In Pucino v. Verizon Communications, Inc. (“Verizon”), the United States Court of Appeals for the Second Circuit (which covers New York, Connecticut and Vermont) reversed a decision by a New York federal court granting summary judgment in favor of Verizon on a former employee’s gender-based hostile work environment claims.
Joan Pucino worked for Verizon for 20 years before retiring in 2002. She was one of approximately 5 women who worked in Verizon’s Technician Garage at any given time—compared with nearly 60-110 male field technicians. Ms. Pucino was assigned less desirable work than her male co-workers. Specifically, she was often sent to work by herself in unsafe areas, denied assistance, had her work monitored, was denied the tools necessary to perform her job, and was not given overtime assignments.
Ms. Pucino was frequently referred to as a “bitch” and “stupid” among other profanities and insults. Her claims were substantiated by several witnesses. The unfair treatment, harassment and abuse led Ms. Pucino to file a complaint with Verizon’s internal equal employment opportunity hotline. Ms. Pucino suffered retaliation as a result of her internal complaint and, therafter, filed a charge of discrimination with the Equal Employment Opportunity Commission (“EEOC”). Following the EEOC’s investigation, Ms. Pucino commenced a civil action in the United States District Court for the Southern District of New York.

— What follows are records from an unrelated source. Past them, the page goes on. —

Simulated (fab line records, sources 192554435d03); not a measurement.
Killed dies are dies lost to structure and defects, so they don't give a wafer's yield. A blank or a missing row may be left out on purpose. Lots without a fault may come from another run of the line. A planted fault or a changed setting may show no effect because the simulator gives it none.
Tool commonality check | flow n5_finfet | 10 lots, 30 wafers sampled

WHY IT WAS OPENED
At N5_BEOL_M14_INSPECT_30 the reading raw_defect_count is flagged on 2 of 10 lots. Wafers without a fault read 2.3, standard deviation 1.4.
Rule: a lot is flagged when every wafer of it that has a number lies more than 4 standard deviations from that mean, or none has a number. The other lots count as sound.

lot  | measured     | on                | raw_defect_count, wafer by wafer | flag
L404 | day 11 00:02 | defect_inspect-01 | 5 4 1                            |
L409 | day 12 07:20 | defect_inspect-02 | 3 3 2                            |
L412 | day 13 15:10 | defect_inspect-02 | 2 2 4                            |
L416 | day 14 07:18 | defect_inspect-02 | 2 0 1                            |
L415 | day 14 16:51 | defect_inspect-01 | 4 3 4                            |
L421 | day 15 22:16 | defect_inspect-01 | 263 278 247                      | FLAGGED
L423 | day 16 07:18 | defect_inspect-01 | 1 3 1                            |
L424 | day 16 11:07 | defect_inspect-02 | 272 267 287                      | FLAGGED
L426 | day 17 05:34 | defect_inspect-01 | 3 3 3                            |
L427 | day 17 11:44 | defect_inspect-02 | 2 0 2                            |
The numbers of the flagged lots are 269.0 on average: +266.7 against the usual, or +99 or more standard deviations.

In order to maintain a claim for a sexually hostile work environment under federal law, a plaintiff must demonstrate that the hostility was “severe or pervasive” enough to alter the conditions of her employment. The abusive conduct must be based on sex, and show a “general hostility to the presence of women in the workplace.” The Second Circuit held that Ms. Pucino had offered sufficient evidence for a jury to determine that the alleged harassment was sex-based. The Second Circuit further held that a combination of both “disparate treatment and gender-based verbal abuse can support an inference of discrimination based upon gender.”
In addition, the Second Circuit clarified that a plaintiff seeking to prevail on a discriminatory harassment claim need not recount each and every instance of abuse to show pervasiveness sufficient to create a hostile work environment.
The court’s opinion, however, is not without its flaws. For instance, in dicta, the court stated that use of the word “bitch” may not automatically command an inference of gender-based hostility. The court agreed, however, that whether such inference may be made is for a jury to decide. Ultimately, the Second Circuit’s decision is a favorable one for employees that provides further clarification on hostile work environment claims.
Hostile work environment claims, whether based upon sex, race, age, national origin, or other protected basis, are subject to different standards under the New York City Human Rights Law. Although federal law requires that an employee prove that the conduct was “severe or pervasive,” under the New York City Human Rights Law, such a showing is not necessary. Under the New York City law, an employee need only show that the employee was treated differently than others outside the employee’s protected category. We discussed this difference in our February 20, 2009 Blog, New York Appellate Court Recognizes Lower Standard for Proving Discrimination Under New York City Human Rights Law. This distinction reflects another reason that New York City workers receive more employment-related protections than employees throughout New York State.